The Nielsen stats from December (above) are in, and in case there was any doubt, online video usage continues its steady climb upward. While that's good news if you don't already have a traditional video business that needs to be supported, it isn't good news for the TV networks. While it's not eye-popping growth, the data, shows steady double-digit growth year-on-year in most categories.

But the chart also shows an increase in a certain kind of behavior, which indicates that more people are watching longer form content online. While streams per viewer were up only 1.4 percent, time per viewer was up 13.2 percent. That points directly at sites like the broadcast network-backed Hulu, which mostly airs TV shows and clips of TV shows.

To get some historical perspective on the trend, data from October 2009, the Hulu had just over 9 million unique viewers; that's a 50 percent increase. However, here's a more interesting stat: during that same time frame, the number of streams on Hulu per month has tripled. In other words, as more and more people find Hulu, they seemingly can't get enough of on-demand viewing of TV shows with limited ads. YouTube, still far away the leader in terms of total streams and unique viewers, has a different growth trajectory right now. Interestingly enough, in both viewers and streams, it has grown by 27 percent in the last fourteen months to 6.5 billion streams and a little over 105 million unique viewers.

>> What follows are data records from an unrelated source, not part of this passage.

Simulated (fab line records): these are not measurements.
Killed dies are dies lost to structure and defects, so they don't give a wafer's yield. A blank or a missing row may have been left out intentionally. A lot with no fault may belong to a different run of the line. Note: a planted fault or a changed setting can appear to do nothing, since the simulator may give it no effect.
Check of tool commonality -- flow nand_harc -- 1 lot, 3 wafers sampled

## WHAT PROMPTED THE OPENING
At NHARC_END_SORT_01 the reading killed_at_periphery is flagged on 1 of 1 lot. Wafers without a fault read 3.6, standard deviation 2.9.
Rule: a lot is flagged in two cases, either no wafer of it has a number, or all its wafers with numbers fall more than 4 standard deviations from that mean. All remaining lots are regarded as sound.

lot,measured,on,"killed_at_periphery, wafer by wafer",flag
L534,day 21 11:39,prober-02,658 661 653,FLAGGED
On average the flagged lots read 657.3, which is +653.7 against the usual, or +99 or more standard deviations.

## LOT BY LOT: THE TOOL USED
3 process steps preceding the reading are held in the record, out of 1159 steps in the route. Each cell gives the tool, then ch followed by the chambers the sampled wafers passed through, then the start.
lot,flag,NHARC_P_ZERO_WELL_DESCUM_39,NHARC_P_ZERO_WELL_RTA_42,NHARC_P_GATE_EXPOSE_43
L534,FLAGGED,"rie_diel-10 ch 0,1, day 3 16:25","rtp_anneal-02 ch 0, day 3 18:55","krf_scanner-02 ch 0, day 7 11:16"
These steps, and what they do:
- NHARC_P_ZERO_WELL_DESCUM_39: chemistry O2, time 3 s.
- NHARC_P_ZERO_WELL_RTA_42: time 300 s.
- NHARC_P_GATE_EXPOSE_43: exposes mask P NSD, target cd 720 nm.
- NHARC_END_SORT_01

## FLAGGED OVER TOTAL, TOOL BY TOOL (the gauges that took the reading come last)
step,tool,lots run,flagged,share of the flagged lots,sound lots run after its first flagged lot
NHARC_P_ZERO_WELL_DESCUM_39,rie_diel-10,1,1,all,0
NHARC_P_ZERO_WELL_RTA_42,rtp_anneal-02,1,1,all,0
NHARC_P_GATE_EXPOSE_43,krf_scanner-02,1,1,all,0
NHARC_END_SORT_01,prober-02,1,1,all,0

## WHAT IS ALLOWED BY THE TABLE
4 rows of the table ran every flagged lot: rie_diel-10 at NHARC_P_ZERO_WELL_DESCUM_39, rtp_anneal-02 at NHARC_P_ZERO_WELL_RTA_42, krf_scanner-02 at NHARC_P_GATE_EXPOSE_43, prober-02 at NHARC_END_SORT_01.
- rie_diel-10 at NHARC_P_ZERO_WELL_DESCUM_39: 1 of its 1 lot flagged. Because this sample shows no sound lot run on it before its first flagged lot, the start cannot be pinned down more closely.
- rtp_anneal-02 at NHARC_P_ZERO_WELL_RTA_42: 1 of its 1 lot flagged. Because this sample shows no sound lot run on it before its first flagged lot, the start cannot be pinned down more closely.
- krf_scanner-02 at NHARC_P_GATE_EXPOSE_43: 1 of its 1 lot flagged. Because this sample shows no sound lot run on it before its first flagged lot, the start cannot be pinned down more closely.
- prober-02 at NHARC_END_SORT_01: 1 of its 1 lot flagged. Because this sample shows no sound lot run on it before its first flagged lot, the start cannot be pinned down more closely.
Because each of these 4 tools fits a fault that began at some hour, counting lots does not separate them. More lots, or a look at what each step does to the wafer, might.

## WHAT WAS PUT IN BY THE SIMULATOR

So, if I were a broadcast network, I'd take a look at these numbers and start working on those alternative revenue streams; maybe have a talk with the guys over at News Corp., who have been so vocal about bringing a subscription model to Hulu. The sooner they get a handle on how to generate real revenue from their online ventures, this, the better off they'll be.

(I should note that despite the declines month-over-month between November and December, Nielsen's November 2009 online video data shows a 17 percent increase compared to a year earlier. The month-over-month data decline may reflect seasonal behavior.)